AMARILLO, Texas (AP) — The nation’s pre-eminent quarter horse association, trying hard to safeguard a prestigious registry that adds financial value to listed animals, faced off in court Wednesday against two breeders who claim the organization is wrongly excluding clones and want the technology to join a long line of others the group already allows.
Since 1960 the American Quarter Horse Association has registered animals born through means other than natural, Nancy Stone, one of the attorneys representing two breeders suing to have clones registered, said. Those means include artificial insemination, frozen semen and cooled semen, an attorney for the association said.
The association “let the horse out the door,” she said about the group registering quarter horses born through other technologies.
Testimony began Wednesday afternoon in the 2012 lawsuit filed by two breeders, Panhandle rancher Jason Abraham and Amarillo veterinarian Gregg Veneklasen, who own cloned quarter horses or offspring and want the animals registered with the 280,000-member organization.
The case is being closely watched by other U.S. horse-breeding groups because it could set a precedent. No U.S. horse-breeder group allows clones to be registered. Breeders worldwide could be affected because semen could be transported to other countries, though some international laws might not allow the use of clones, said Billy Smith, a spokesman for the American Paint Horse Association.

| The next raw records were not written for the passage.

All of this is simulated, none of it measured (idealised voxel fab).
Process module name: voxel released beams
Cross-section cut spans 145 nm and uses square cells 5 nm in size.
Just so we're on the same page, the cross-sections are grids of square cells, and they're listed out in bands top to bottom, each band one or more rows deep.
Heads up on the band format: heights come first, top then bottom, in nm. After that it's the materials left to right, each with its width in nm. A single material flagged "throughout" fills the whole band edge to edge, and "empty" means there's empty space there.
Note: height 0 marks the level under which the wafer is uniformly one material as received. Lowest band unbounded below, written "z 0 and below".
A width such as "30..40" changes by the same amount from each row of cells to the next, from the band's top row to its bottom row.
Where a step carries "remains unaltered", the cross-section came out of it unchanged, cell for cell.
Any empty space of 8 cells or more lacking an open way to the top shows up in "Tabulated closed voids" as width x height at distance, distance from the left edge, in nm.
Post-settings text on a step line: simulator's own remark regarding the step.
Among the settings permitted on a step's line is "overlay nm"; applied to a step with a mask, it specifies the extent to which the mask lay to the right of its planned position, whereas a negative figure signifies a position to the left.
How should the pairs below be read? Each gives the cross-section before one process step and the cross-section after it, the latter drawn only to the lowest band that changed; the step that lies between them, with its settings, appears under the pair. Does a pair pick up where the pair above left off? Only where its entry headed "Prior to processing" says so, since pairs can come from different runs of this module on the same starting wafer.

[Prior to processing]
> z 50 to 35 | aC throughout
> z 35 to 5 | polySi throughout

It costs about $150,000 to clone an quarter horse, association lawyer Wade Arnold said in his opening comments. But to register a horse the animal must come from a registered mother and a father.
In “cloning you don’t have that,” he told jurors. “That is the fundamental rule of our association and it has been since 1940.”
He told jurors that Abraham, Veneklasen and others interested in cloning quarter horses could start their own organization and set their own rules like the quarter horse association does.
AQHA members “ought to have the right to make their own rules, if those rules are reasonable and lawful,” he said.
AQHA has denied antitrust allegations and says its rules promote competition.
Stone disagreed, saying there is a reduced supply of elite quarter horses because of the rule that excludes clones, which means the value of those remaining is higher. The association wants to keep it that way and continue monopolizing the market, she said.
“Registration is absolutely essential for a quarter horse to be worth anything,” Stone said. The association “is holding these (cloned) horses and their offspring to a higher standard than horses born” through other technologies.
The breeders are seeking $6 million in damages, Arnold said. But the breeders stand to make plenty of money with the technology to clone quarter horses if the rule prohibiting clones is changed, he said.
One of the plaintiffs would get 10 percent of the royalties from a company with a patent on the quarter horse cloning technology, Arnold said.
“This is about money,” he said. “It’s not just about the rule.”
A survey to 3,000 quarter horse members a few years ago showed that 86 percent were opposed to registering clones, Arnold said.
Ron Nickum, also representing the breeders, countered that only 1,000 were returned and of those 13 percent were in favor.
“Even if the membership of an entity wants to do something and it’s illegal . . . the entity cannot be excused from violating the law.”
In 2002, the AQHA reached an out-of-court settlement that allowed horse breeders to register embryo-transfer foals. The settlement came after several horse breeders sued the group, alleging that the association would not register numerous superiorly bred, embryo-transfer horses — a rule that devalued their horses.
By transferring embryos from one mare to a surrogate, a breeder can produce multiple foals per year, but only one foal was eligible for AQHA registration each year before the settlement.